What I want to do is to scrape the following site https://wiki.openstreetmap.org/wiki/Key:office and specifically the table containing all the tags so everything contained within:
<table class="wikitable taginfo-taglist">...<\table>
since everything within:
<div class="taglist" ...> ... <\div>
(the parent of the table) is generated by JavaScript I thought this code could work:
from bs4 import BeautifulSoup
from selenium import webdriver
from selenium.webdriver.firefox.options import Options
from selenium.webdriver.support.ui import WebDriverWait
from selenium.webdriver.support import expected_conditions as EC
from selenium.webdriver.common.by import By
options = Options()
options.add_argument("--headless")
caps = webdriver.DesiredCapabilities().FIREFOX
caps["marionette"] = True
driver = webdriver.Firefox(options=options, capabilities=caps, executable_path='../statics/geckodriver')
def get_tag_soup(url):
driver.get(url)
try:
table = WebDriverWait(driver, 10).until(EC.presence_of_element_located((By.CLASS_NAME , "wikitable taginfo-taglist")))

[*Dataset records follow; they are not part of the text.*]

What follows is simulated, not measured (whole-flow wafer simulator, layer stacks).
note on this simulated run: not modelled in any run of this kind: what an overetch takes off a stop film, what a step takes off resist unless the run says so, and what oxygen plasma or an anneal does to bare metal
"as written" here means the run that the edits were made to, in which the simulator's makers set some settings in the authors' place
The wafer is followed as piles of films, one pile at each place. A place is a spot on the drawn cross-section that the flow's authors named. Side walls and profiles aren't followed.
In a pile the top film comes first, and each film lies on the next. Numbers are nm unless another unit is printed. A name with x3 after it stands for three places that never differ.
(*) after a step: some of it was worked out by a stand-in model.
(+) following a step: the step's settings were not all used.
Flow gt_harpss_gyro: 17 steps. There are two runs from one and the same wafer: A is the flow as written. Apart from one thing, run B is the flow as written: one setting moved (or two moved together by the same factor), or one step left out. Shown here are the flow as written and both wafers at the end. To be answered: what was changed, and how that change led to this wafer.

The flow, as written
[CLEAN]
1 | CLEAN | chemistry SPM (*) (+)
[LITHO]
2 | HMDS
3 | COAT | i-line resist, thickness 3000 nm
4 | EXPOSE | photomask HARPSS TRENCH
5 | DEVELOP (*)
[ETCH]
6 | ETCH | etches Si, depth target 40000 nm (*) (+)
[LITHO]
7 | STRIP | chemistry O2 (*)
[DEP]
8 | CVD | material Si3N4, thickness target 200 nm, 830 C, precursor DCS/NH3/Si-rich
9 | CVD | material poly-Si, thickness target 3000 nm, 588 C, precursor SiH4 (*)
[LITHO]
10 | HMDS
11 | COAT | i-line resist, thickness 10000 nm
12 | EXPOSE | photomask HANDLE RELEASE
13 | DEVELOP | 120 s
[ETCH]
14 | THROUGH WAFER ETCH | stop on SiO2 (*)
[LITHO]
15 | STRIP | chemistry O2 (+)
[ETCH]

soup = BeautifulSoup(table.get_attribute('innerHTML'), 'lxml')
except Exception as e:
soup = e
return soup
get_tag_soup('https://wiki.openstreetmap.org/wiki/Key:office')
But when I run this code I just get an selenium.common.exceptions.TimeoutException('', None, None)
more frustratingly some times if I WebDriverWait
for the parent of "wikitable taginfo-taglist"
with EC.presence_of_element_located((By.CLASS_NAME , "taglist"))
it works.